The entire point of Patreon is to spread the transaction fee across the people you are backing at $1/month or $1/post.

If they had this 2.9%+$0.35 fee get charged when they charge my card, I would be fine with it. Its the per creator charging of it that is ridiculous. Most of the people I back is at the $1 level, which would be not viable with the new fee.

There is no good reason for this, as even paying to the creator should be lump sum via ACH, rather than hundreds of $1 transactions. ACH (a electronic check system in the us) charges a very minimal amount for a connection to the network to cover admin costs. Current fees[0] are $264/yr+$0.000185/transaction. Even with paying ACH fees for both ends (creator and the patreon) and refusing to aggregate, ACH fees are still a rounding error.

What they should be doing is offering you to pay via ACH to reduce fees so the creators can actually get a bigger share of the $1 you spend.

[0]: https://www.nacha.org/ach-network/administration-fees


> The entire point of Patreon is to spread the transaction fee across the people you are backing at $1/month or $1/post.

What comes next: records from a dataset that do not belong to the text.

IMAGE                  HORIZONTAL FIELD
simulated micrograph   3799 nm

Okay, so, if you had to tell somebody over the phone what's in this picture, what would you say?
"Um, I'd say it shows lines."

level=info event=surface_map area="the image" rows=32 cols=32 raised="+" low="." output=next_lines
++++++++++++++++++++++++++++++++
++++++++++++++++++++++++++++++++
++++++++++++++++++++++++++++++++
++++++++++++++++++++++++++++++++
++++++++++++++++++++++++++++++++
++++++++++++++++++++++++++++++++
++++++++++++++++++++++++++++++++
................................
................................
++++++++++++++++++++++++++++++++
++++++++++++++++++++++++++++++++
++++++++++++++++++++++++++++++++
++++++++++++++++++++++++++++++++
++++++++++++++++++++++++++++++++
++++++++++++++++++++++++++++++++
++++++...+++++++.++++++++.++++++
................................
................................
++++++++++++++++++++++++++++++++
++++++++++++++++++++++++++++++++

That's decidedly false. The entire point of Patreon is to support creators, and to make it easy for creators to get that support.

> There is no good reason for this,

There are. Legal reasons. Banking reason. Simply put, lumping together transactions is dangerous. Dangerous for creators, dangerous for patreons, and dangerous for customers. I'm surprised they did it this long.

> as even paying to the creator should be lump sum via ACH,

What does this have to do with the majority of people paying via CC?


> There are. Legal reasons. Banking reason. Simply put, lumping together transactions is dangerous. Dangerous for creators, dangerous for patreons, and dangerous for customers.

You still keep records of who paid who (eg: This dollar in creator X's account came from backer Y), they are "lumped" as far as the CC processor is concerned so you don't have to pay that per-transaction fee for each creator backed. Basically, as long as the transactions are internal to Patreon, the transaction fees should be inline with the cost of a few rows in a database.

> What does this have to do with the majority of people paying via CC?

If they really were interested in reducing fees, they would let people pay via ACH, which it currently does not look like they do.


They're charging 0.35 for moving some balance from one big transaction they charged me into accounts of the people I support. It's basically charging for an atomic move.

You seem to assume that each pledge is a separate transaction. But the entire advantage of patreon over doing pledges directly is that all my pledges are one transaction with them, and all pledges someone receives are one transaction. Sure, charge me 0.35+small % once a month as transaction fee.


> You seem to assume that each pledge is a separate transaction.

Incorrect. I know how Patreon used to work before this announcement. My understanding is they are splitting it up into separate transactions, which makes sense if you understand how credit card processing, monetary transactions, and all the legal ramifications around them operate.

What I do hear is a lot of people who haven't worked in the CC industry making baseless assumptions about how all this works.


PayPay, Google Wallet, and many other systems allows you to move money within the system for free. Only paying a fee when money comes in or out of the system.

What most of us are unhappy with this that they plan to split the pledges into one transaction per pledge.

Which will make micro payments unfeasible.